The 1932 games can be thanked for the winterization of the elegant Mirror Lake Inn ($190-$825; 518-523-2544; mirrorlakeinn.com). It hosted the Norwegian athletes and coaches, and if the inn was as luxurious back then as it is today, that explains the Norwegians’ impressive medal count. The Mirror Lake has plenty of quiet places in which to ponder that connection: a mahogany-paneled reading room, a world-class spa downstairs and any of the inn’s rooms, which combine Edwardian elegance with better bandwidth. Convene your own team of athletes over dinner in the Averil Conwell Dining Room, where the view of Mirror Lake competes for your attention with the prosciutto-wrapped swordfish and roasted rack of wild boar.
At the other end of Main Street’s lively retail and restaurant row you’ll hit the adapted chalet of the Golden Arrow Hotel ($99-$379; 800-582-5540; golden-arrow.com). It’s a Best Western blessed with an extraordinary setting, hard by the southwestern shore of Mirror Lake. The best views in town, however, can be had from the Lake Placid Resort ($69-$369; 877-570-5891; lpresort.com), a Holiday Inn property occupying the high ground across Main from the Golden Arrow.

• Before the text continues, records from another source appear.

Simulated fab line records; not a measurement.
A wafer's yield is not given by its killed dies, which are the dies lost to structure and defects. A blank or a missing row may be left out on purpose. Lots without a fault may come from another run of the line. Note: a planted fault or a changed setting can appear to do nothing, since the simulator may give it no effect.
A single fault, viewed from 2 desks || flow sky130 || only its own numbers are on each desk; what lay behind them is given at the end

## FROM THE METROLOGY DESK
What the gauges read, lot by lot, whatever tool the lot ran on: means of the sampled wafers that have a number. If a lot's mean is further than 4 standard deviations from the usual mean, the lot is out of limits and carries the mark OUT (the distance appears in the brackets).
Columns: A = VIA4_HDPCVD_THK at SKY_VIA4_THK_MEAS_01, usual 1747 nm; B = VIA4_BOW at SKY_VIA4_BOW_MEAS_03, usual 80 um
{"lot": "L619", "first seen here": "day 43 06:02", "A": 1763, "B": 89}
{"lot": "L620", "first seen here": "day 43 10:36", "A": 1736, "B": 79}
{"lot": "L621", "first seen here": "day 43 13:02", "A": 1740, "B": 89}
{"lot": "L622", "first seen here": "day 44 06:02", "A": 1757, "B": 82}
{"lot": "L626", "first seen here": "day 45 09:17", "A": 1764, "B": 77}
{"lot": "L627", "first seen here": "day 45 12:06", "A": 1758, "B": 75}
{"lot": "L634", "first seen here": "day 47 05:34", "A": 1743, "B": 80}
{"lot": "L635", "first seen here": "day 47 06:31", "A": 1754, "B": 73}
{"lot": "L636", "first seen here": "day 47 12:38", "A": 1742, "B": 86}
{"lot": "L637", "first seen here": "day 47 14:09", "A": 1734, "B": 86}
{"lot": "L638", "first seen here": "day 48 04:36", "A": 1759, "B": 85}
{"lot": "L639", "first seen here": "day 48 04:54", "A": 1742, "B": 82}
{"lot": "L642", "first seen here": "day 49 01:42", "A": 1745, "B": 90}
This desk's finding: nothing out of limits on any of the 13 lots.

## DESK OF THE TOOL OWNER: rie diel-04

For something funkier, try the Mt. Van Hoevenberg B&B ($60-$150; 518-523-9572; adklodging.com), located four miles east of town past the MacKenzie-Intervale Ski Jumping Complex. Its cabins, set in a semicircle off Route 73, are as trim and cozy as you might require after a day at Whiteface or a few hours testing your cross-country acumen at the nearby Verizon Sports Complex. As the sun settles over the bobsled track on Mt. Van Hoevenberg, fire up the outdoor sauna and dream your own dreams of Olympic glory.
Carnivores of all types will be perfectly happy with the duck quesadilla at the Brown Dog Café & Wine Bar (518-523-3036) at the northern end of Main Street. It’s a deli, and they’ll be happy to fix you a ham-and-cheese, but try the Simba: chicken breast, pancetta, field greens, tomato and ranch dressing on rosemary-olive oil sourdough. And unlike most delis, the Brown Dog offers not one but three suitable pinot noirs.
Across Main Street, the Great Adirondack Steak & Seafood Company (518-523-1629) has a way with stuffed lobster and shrimp scampi that’ll make you forget you’re a couple hundred miles from salt water. Nicola’s (518-523-4430), which moved to a new location this season, offers Greek and Italian dishes-including an exemplary penne Bolognese. Just around the lake, the Lake Placid Pub & Brewery (518-523-3813) serves up exceptional pub fare and acclaimed craft beers.
If you’re staying at the Golden Arrow, you don’t even have to go outdoors to get to Goldberries (518-523-1799), a rambling restaurant in the Bavarian complex of shops adjacent to the hotel. The décor ranges from antique ski gear to Adirondack art, and the rear dining room is an excellent breakfast aerie.